A bipartisan group of 66 members of the House of Representatives has signed a letter to the head of the Federal Housing Finance Agency questioning the agency’s ability to lower maximum loan amounts for Fannie Mae and Freddie Mac.
The maximum limit for loans backed by Fannie and Freddie is currently $417,000 in much of the country, but ranges up to $625,500 in more expensive areas. FHFA announced last month that it was considering a reduction in the size of the loans that could be backed by the mortgage giants, which were placed under the agency’s conservatorship in 2008 after nearly collapsing in the financial meltdown.
“FHFA has been analyzing approaches for reducing Fannie Mae and Freddie Mac loan limits across the country, and any such change would be announced with adequate advance notice for implementation on Jan. 1," the regulator said in a statement Sept. 9.
However, the signatories of the Thursday congressional letter, sent to acting FHFA Director Edward DeMarco, said reducing the loan limits would throw a wrench into the housing recovery and leave many prospective homeowners out in the cold.

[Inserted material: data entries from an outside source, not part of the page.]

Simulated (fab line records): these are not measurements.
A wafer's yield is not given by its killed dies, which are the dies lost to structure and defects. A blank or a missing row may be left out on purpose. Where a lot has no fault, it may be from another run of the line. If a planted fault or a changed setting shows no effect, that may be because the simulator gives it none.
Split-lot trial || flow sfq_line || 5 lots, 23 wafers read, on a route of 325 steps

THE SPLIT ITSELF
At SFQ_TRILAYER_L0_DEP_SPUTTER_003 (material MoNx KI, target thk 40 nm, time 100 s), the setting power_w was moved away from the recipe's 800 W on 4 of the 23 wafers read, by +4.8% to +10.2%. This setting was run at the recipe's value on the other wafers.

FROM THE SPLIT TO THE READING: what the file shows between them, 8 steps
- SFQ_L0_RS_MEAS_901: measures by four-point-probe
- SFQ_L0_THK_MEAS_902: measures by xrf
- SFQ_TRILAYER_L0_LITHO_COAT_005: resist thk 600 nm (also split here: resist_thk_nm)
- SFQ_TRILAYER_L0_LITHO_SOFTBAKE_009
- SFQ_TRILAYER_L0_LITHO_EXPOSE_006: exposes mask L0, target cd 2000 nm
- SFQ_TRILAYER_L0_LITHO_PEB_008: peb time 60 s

“Such action by a single regulator would serve only to further tighten credit availability and thereby erode progress in our fragile housing recovery,” the letter stated. “Currently, homeownership rates are at an historic 18-year low. Mortgage credit is virtually nonexistent for middle class Americans with less than stellar credit. Unless borrowers have a credit score of 760, conventional mortgage financing will simply be out of reach.
“Moreover, housing is the cornerstone of our economy, and arbitrary regulatory reduction of the conforming loan limit will further disrupt our overall economic recovery.”
The House members also questioned FHFA’s authority to reduce the loan limits.
“Congress did not give FHFA the authority to reduce the loan limits. In fact, we included language in statute explicitly stating that the loan limits could not be reduced,” said Rep. Gary G. Miller (R-Calif.). “…Housing prices are on the rise, but lowering the loan limits could put the housing market’s fragile recovery at risk. This is not consistent with FHFA’s role as conservator. Lowering the limits would place taxpayers at greater risk due to a decline in home values, ultimately harming (Fannie and Freddie’s) financial positions.”
The move to reduce loan limits has also attracted the ire of the private sector.
“If you had the authority to ignore the prohibition against reducing loan limits, what would prevent you from making other fundamental changes?” National Association of Realtors President Gary Thomas wrote to DeMarco last month. “We believe Congress did not intend to allow you to make any fundamental changes to the statutory structure of the organizations, other than those compelled by the nature and goals of the conservatorship.”